Jefferson Lab completes 100th experiment
A decade after achieving first beam, the Department of Energy’s Thomas Jefferson National Accelerator Facility completes data collection on its 100th experiment
The experiment, titled "Quark Propagation through Cold QCD Matter," probed Quantum Chromodynamics (QCD), a fundamental theory of particle physics that describes the interactions of the basic building blocks of matter -- quarks and gluons. A property of QCD, called confinement, states that no quark can ever be found alone. Instead, they're always spied in pairs (as mesons) or in triplets (as baryons).
"You never find a quark by itself, in isolation. That's really a very bizarre thing and a huge mystery. So what happens when you try to get one quark alone?" asks Will Brooks, Jefferson Lab Staff Scientist and experiment spokesperson.
Jefferson Lab's Continuous Electron Beam Accelerator Facility (CEBAF), located in Newport News, Va., is helping physicists answer that question. The electron beam is one of the few tools on Earth that can separate quarks. "You can't pull quarks apart with your fingers, but you can collide something very energetic with a quark and try to knock it out," he says.
The energy the struck quark absorbs in the collision not only knocks the quark out of the particle it was bound within, it also creates new quarks and gluons. At least one of these new quarks pairs up with the original quark, while the rest of the created quarks join to form other multi-quark particles.

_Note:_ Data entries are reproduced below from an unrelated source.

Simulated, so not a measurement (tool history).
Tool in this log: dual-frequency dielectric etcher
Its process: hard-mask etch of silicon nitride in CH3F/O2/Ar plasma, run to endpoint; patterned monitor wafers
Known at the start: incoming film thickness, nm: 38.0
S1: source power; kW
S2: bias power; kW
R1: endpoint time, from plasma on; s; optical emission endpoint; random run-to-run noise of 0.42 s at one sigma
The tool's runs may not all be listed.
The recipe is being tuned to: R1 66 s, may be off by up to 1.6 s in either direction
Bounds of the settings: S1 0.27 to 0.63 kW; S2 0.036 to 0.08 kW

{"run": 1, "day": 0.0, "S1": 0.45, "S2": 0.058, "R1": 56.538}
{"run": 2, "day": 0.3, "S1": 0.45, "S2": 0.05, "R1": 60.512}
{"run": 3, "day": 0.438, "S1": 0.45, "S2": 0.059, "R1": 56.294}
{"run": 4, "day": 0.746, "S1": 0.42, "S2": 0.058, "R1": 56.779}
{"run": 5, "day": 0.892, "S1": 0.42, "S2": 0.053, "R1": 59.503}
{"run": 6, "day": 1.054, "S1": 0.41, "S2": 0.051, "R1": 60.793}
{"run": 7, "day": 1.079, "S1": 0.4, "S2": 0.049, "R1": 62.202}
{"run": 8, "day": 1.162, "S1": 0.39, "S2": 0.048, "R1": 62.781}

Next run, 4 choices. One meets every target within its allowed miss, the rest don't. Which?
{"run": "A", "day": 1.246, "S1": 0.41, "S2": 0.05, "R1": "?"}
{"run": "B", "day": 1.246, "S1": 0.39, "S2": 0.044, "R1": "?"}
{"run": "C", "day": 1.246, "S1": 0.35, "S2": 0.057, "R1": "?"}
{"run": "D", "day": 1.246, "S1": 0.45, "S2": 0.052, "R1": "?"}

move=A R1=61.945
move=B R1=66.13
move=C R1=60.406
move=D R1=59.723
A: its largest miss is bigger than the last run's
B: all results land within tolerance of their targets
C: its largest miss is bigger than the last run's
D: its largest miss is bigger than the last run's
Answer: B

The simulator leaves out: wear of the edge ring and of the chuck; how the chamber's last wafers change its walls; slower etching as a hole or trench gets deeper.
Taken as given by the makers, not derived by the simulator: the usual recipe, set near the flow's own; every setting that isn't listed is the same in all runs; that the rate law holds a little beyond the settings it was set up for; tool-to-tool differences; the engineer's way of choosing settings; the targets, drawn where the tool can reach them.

In this experiment, physicists are studying this process, called hadronization, to explore how long it takes for the created quarks to pop into existence and combine into new particles. Understanding hadronization may provide a clearer understanding of quark confinement. Experimenters also want to study exactly how the new particles were created and what happened before they coalesced into new multi-quark particles.
The experiment used five different elements as targets: deuterium, carbon, iron, tin and lead, the atoms in each successive target containing larger nuclei. Measuring the properties of the resulting particles after they have traveled through nuclei of increasing size could unlock the secret of hadronization.
In the ideal experiment of this type, experimenters would have an electron beam with enough energy to hit quarks so hard that they fly completely out of the smallest nuclei (like deuterium) in which they reside before hadronization. Performing the same experiment on ever larger nuclei until hadronization once again took place inside the nucleus would reveal the time scale that the process requires -- a vital piece of information in understanding quark confinement.
The experimental team, comprised of CEBAF Large Acceptance Spectrometer (CLAS) collaborators, is already looking to the future. Brooks says improved beam energies should provide even better data. "The CEBAF accelerator, with the proposed 12 GeV Upgrade, would be a very fine place to do the ultimate experiment of this kind, and it's in our plans," he notes.
Brooks says JLab's 100th experiment was run concurrently with its 101st experiment: "Q2 Dependence of Nuclear Transparency for Incoherent ń0 Electroproduction," which is a search for color transparency, another prediction of QCD. The experiments began their run in Hall B in December 2003 and wrapped up in early March.
Jefferson Lab ran its first experiment in 1995. Titled "The Energy Dependence of Nucleon Propagation in Nuclei as Measured in the (e, e'p) Reaction," the experiment, run in Hall C, was completed in December 1995. Jefferson Lab is a national accelerator facility funded by the Department of Energy's Office of Science.